Surveying Philip Roth’s Post-War America

Ann Basu discusses how Philip Roth reveals the contradictions at the heart of American identity
Ann Basu, States of Trial: Manhood in Philip Roth's Post-War America (Bloomsbury, 2016)
Ann Basu, States of Trial: Manhood in Philip Roth’s Post-War America (Bloomsbury, 2016)

What motivated you to write States of Trial?

My imagination was lit, in particular, by the historical perspectives of Roth’s American Trilogy: American Pastoral, (1997) I Married a Communist (1998) and The Human Stain (2000) as well as its forerunner, Operation Shylock (1993) and a slightly later novel, The Plot Against America (2004). I became fascinated by how Roth tests narratives about both national and male identity to the point of destruction, uncovering the contradictions within concepts of American identity. Roth displays a powerful sense of conflicting historical forces impacting on personal identity, combining this with portraits of individuals tormented by contradictions in their own lives; contradictions that may both stretch and limit them. I found these major late-career novels compelling and wanted to write about them. The trial, a resonant concept in terms of American history and personal identity with its connotations of testing, suffering and also experimentation, was a good lens, I thought. It was productive for me, anyway.

Could you say something about your title?

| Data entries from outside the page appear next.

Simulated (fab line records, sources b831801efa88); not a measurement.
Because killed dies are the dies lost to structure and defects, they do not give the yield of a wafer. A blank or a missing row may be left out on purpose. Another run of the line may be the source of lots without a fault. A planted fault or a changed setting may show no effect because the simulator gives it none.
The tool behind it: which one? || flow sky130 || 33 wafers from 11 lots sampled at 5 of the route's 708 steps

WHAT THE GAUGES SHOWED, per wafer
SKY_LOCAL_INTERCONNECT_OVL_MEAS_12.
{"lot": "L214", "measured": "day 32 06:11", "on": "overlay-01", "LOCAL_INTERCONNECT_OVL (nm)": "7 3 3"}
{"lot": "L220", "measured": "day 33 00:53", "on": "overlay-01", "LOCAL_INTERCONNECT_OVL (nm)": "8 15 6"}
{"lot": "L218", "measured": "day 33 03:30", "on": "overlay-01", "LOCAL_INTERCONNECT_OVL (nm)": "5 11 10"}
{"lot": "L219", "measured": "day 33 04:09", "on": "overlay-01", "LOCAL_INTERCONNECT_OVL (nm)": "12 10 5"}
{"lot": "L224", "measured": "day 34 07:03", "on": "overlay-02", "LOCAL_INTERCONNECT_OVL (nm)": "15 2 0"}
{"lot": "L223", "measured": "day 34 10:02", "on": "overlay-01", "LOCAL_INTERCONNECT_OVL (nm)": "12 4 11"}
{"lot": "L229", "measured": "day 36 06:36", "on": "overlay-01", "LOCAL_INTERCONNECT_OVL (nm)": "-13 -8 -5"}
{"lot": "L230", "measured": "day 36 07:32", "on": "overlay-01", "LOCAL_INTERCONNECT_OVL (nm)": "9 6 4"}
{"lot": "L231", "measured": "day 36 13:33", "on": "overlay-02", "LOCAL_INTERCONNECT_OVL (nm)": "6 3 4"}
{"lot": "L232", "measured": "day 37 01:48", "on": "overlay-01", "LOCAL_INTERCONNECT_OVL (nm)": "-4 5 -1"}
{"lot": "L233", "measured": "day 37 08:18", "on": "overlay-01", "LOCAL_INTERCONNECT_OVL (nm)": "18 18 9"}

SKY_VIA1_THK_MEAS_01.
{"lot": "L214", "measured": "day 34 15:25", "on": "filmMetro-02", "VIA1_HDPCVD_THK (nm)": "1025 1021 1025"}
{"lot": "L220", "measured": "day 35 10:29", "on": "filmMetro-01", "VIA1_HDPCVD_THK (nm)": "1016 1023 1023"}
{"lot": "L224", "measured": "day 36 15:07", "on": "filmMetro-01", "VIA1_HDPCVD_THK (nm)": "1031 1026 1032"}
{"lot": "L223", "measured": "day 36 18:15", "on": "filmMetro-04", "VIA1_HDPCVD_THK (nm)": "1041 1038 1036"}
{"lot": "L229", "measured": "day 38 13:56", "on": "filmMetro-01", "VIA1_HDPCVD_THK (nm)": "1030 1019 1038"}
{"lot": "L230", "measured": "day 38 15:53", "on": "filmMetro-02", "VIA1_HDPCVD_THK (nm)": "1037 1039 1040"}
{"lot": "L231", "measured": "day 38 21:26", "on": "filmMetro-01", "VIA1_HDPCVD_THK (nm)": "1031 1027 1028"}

States of Trial” is of course a play on “United States” as well as meaning the condition of being on trial: I was trying to capture Roth’s preoccupation with testing national times as well as the personal picture. I explain it in the book introduction by saying, “The word ‘states’ in the title … describes both the ongoing but changeable conditions in which individuals may find themselves and the bounded space of the figuratively embodied nation, the United States, suggesting the tension Roth shows to be inherent in his protagonists’ self-making.” My subtitle, “Manhood in Philip Roth’s Post-war America” sharpens the focus to let readers know that I’m concentrating on those of his novels with a dense historical context, as well as emphasising Roth’s preoccupation with masculine identity and how that intertwines with national identity.

What is it that interests you about the work of Philip Roth?

There’s something very compelling about Roth’s American men, all striving to make and remake themselves, testing the limits of prescribed identities and convincing themselves they’re getting away with it until they’re brought to a place of judgement – and being brought down – by circumstance and their own personal failings. I can’t help but be struck by the energy in Roth’s writing which often seems to be fuelled by anger, whether it’s fury generated by social and political events, like the vindictive prurient puritanism of Ex-President Bill Clinton’s impeachers in The Human Stain, or rage apparently boiling up from his own personal life; many critics have connected I Married a Communist’s tone of betrayal with Roth’s broken marriage to Clare Bloom. Roth brilliantly channels that fierce energy into creating works of literature; and he’s a master of words, so attentive to their import. The Newark, New Jersey Jewishness of Roth’s novels gives such a strong sense of an American culture, as well; it really grounds his work. When all that’s combined with his humour and powerful dialogue not many writers can top him.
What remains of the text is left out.